Tuesday, August 25, 2009

67th Installment. Tactical Lessons of the Philip E. Kay Case

The Hearing Department entered Philip E. Kay's default when Kay refused to retake the stand after the Hearing Department judge not only denied objections on matters of privilege — such as the terms of his fee agreement with his former client Weeks — but also began entering his refusals to answer as affirmative inculpating responses. Kay filed a comprehensive petition for interlocutory review to oppose the California State Bar Court Hearing Department's entry of default. Kay's papers in opposition included his promise to resume testifying if the court set the default aside. Without explanation, the Review Department of the State Bar Court recently denied the petition.

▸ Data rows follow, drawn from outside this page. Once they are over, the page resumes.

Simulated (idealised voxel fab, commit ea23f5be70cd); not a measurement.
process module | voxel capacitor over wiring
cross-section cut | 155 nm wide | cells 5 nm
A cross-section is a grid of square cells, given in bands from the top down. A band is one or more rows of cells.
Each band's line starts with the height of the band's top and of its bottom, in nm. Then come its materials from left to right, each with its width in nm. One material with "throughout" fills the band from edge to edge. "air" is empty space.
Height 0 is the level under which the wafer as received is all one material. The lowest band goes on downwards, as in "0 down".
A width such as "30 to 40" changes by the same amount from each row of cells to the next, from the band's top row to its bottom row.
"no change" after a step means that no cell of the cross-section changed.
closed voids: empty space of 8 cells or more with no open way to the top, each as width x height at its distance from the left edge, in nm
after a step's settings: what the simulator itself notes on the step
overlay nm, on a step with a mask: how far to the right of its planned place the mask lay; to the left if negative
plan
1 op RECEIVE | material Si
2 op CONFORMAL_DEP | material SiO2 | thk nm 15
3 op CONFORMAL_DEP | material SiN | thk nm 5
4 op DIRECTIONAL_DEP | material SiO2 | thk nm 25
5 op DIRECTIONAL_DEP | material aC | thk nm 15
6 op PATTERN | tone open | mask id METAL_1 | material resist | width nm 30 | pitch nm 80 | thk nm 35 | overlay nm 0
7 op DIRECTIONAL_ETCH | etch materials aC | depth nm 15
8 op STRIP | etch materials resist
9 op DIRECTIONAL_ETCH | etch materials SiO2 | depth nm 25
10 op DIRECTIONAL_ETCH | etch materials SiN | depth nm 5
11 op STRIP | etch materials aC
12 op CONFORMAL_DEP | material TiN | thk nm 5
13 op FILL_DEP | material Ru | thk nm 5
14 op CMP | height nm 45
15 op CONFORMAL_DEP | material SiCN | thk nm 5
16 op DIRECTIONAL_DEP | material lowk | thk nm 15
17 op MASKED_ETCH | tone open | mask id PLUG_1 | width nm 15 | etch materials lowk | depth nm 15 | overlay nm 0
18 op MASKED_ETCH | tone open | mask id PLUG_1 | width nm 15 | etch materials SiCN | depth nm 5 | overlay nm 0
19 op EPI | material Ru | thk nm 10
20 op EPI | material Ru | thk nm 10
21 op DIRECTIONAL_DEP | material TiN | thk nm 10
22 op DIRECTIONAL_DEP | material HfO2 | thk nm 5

Assessing tactics is part of educating respondents in how to fight the State Bar, since lawyers don't usually understand the different tactical terrain in State Bar Court, which, instead of treating them legally, treats all its cases with political animus. Respondents can achieve their legal goals, if at all, only by setting forth the starkest facts and crispest arguments on appeal. Often, a respondent may only hope to make the clearest demonstration of judicial error for the public's edification. In my case, I think that the trial court stood in a weaker position due to its failure to protect the most basic due-process rights than due to its proceeding on a statutorily defective Notice of Disciplinary Charges. Since the adequacy of the NDC is arguable and Melanie J. Lawrence's malfeasance isn't, I opted to rest my case on the malfeasance, despite the cost of default.

I apply the same criterion of outcome clarity to Kay's tactical choices to reach a different conclusion about his default; but note, Kay's tactics should be considered, as the economists say, ex ante: from the perspective of knowledge then available. While we know Kay's default was entered, we don't know that Kay could have known the same or, more importantly, that any attorney any time would suffer the same injustice. We don't know that Kay's attempt to come before an Article 6 court was doomed from the start mainly because we don't know all the political influences at play. Kay's mistake wasn't failing to anticipate entry of default; if an Article 6 court was a probable source of relief, Kay's attempt to reach one wasn't irrational, since success wasn't foreclosed.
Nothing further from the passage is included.